Description

Dunning t-digest for online quantile estimation.

Description

A pure functional implementation of the Dunning t-digest data structure (merging digest variant, K1 arcsine scale function) using finger trees with four-component monoidal measures for O(log n) insertion and queries. . Also provides a mutable variant backed by mutable vectors in the ST monad. . The t-digest provides streaming, mergeable, memory-bounded approximation of quantile (percentile) queries with high accuracy in the tails. . Features: . * O(log n) insertion via split-by-mean (no buffering needed) * O(log n) quantile queries via split-by-cumulative-weight * O(log n) CDF queries via split-by-mean * O(δ log n) compression via split-based greedy merge * O(1) total weight, centroid count, and chunk mean computation * Mutable variant with O(1) amortized insertion via buffering

README.md

hackage.haskell.org

dunning-t-digest

Streaming quantile estimation with bounded space and high tail accuracy.

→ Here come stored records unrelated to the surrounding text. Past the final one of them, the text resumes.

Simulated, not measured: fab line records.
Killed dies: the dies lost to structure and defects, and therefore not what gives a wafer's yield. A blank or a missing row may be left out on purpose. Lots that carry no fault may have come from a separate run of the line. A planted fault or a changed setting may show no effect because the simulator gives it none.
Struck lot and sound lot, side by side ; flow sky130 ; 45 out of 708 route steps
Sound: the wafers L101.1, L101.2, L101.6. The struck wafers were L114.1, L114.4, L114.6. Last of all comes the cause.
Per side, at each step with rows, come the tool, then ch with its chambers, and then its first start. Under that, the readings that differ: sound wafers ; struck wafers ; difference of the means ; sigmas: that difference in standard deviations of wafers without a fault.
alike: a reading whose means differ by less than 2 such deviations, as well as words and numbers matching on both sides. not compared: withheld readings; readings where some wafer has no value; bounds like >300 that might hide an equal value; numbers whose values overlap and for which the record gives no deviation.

When you have millions of latency measurements, sensor readings, or financial tick data flowing through a pipeline, you often need to answer questions like "what was the 99th-percentile response time?" without storing every observation. The t-digest is a compact sketch data structure that answers such questions in bounded memory, with accuracy that is highest precisely where it matters most — in the extreme tails of the distribution.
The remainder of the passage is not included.